# Setting initial nock point and centershot on PSEs ... what do YOU do?



## ColoradoNick (Oct 15, 2014)

I did #1 and #3


----------



## Chris1ny (Oct 23, 2006)

Maybe this link will help

https://media.shopatron.com/media/mfg/445/media_document/4030/Bow_Setup_Tuning.pdf?1290101308


----------



## Snakum (Oct 8, 2013)

Already have a copy of that one. I have a few general tuning guides. Was curious what more experienced guys do, specifically. Thanks tho.


----------



## mdharcher (Sep 8, 2006)

What I do is start with the center of the arrow running though the center of the burger hole and dead level. Then see how it tunes. If you are getting bad vertical arrow flight, then start moving your nock point up and/or your rest in small amounts. 

I use bare shaft tuning to check if I am heading in the right direction. 

I also have had great success with using group tuning with a piece of tape horizontally across my target.


----------



## Snakum (Oct 8, 2013)

Thanks for the info. I have read or heard so many methods for setting initial CS and nock height on PSEs I was just curious what some guys here do. I have heard guys say to set the nock 1/8" high every time to start, others say 90 degrees is the only way, etc.


----------



## mdharcher (Sep 8, 2006)

its a lot of personal preference. Its just a starting point, don't get to caught up in it. Getting it set for what is best for you is the hard part.


----------



## Snakum (Oct 8, 2013)

The nock point and center shot are now perfectly in line and I walk-back tuned the WB and then the sight was reset. It is better. I am still getting wild variations in groups due to changing my form and going to a new release. When I release an arrow now I am sometimes so far out of alignment the bow vibrates intensely side to side as much as 2 inches and it can put me off 12" at 50 yds. It feels like the time I got the shanks and went from a +12 to couldn't even hit the ball. I am a mess.


----------



## skynight (Nov 5, 2003)

On PSE I use the lines machined in the riser.


----------



## JStrebin (Feb 9, 2008)

Here is how I set mine up, I know some people may disagree on my method

1. Take the arrow that I am going to shoot and nock on the string throw my two levels on (one on the string and one on the arrow). Let it rest on my rest and move up and down till I get a level nock point with the top half of the arrow running through the line above the berger hole, make a mark with a silver sharpie on the center serving on the bottom of the nock. Pull the arrow off and tie my nocking point on the bottom of the nock.
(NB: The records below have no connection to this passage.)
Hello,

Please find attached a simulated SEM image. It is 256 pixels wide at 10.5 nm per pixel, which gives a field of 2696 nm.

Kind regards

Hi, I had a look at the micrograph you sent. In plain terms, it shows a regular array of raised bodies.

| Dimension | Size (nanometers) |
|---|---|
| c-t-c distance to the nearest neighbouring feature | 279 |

2. I then will tie a simple but not dead set dloop on and head over tot he draw board and scale to check max poundage, Draw length, and cam timing. I like my top cam to hit about a 1/16th to an 1/8th before the bottom cam. also I will work out any cam lean at this stage to ensure the string is as straight as possible by placing an arrow on the side of the cam flat and checking where the tip hits on the string near my nock point.

3. I then take the arrow again and nock it up and double check level nock point. the nice thing about the lines in the risers ore that I can take one of nano or skinny shafts and lay in the groove and use that to set my center shot and nock height by adjusting the rest up, down, left, and right.

4. Paper tuning time. small movements at a time. I fix up and down tears first then move into left and right tears because most of the time you will have to some type of yoke or cable rod tweaking to fix those in my experience.

5. I will now tie in my peep and bolt my sight on and proceed to Walk Back tune. Once that is down I sight in and enjoy and make any small adjustments to cam timing and draw length that is needed.


----------



## Snakum (Oct 8, 2013)

Thanks for all the info. Much appreciated. Got rid of the worst of my 'archery shanks' and am now trying to swing a Nighthawk press, some serving material and basic tools/fixtures. I am a born tinkerer and terribly OCD (20+ years in QA Engineering/QA Management in software and mfg  ), so I am having a blast learning about this stuff.


----------



## MN_walker (Feb 17, 2011)

Although this has a fair amount of hybrid tuning information, it is one of the better PSE tuning threads around, its worth a look:

http://www.archerytalk.com/vb/showthread.php?t=2201440

Hope this helps.


----------



## ozarkmtnhunter (Jul 17, 2005)

On my 15 Decree I check limb bolts to make sure they are equal turns out then I make sure my arrow is lined up with the factory machined marks. I set cams dead even at full draw. I adjust the flex guard to where I am getting just enough fletching clearance with my r2 vanes. Then bare shaft paper tune. Adjust the yokes till it is tearing a perfect hole then use a fletched arrow to paper tune. Usually don't have to change anything with the fletched arrow it will be tearing perfect holes.


----------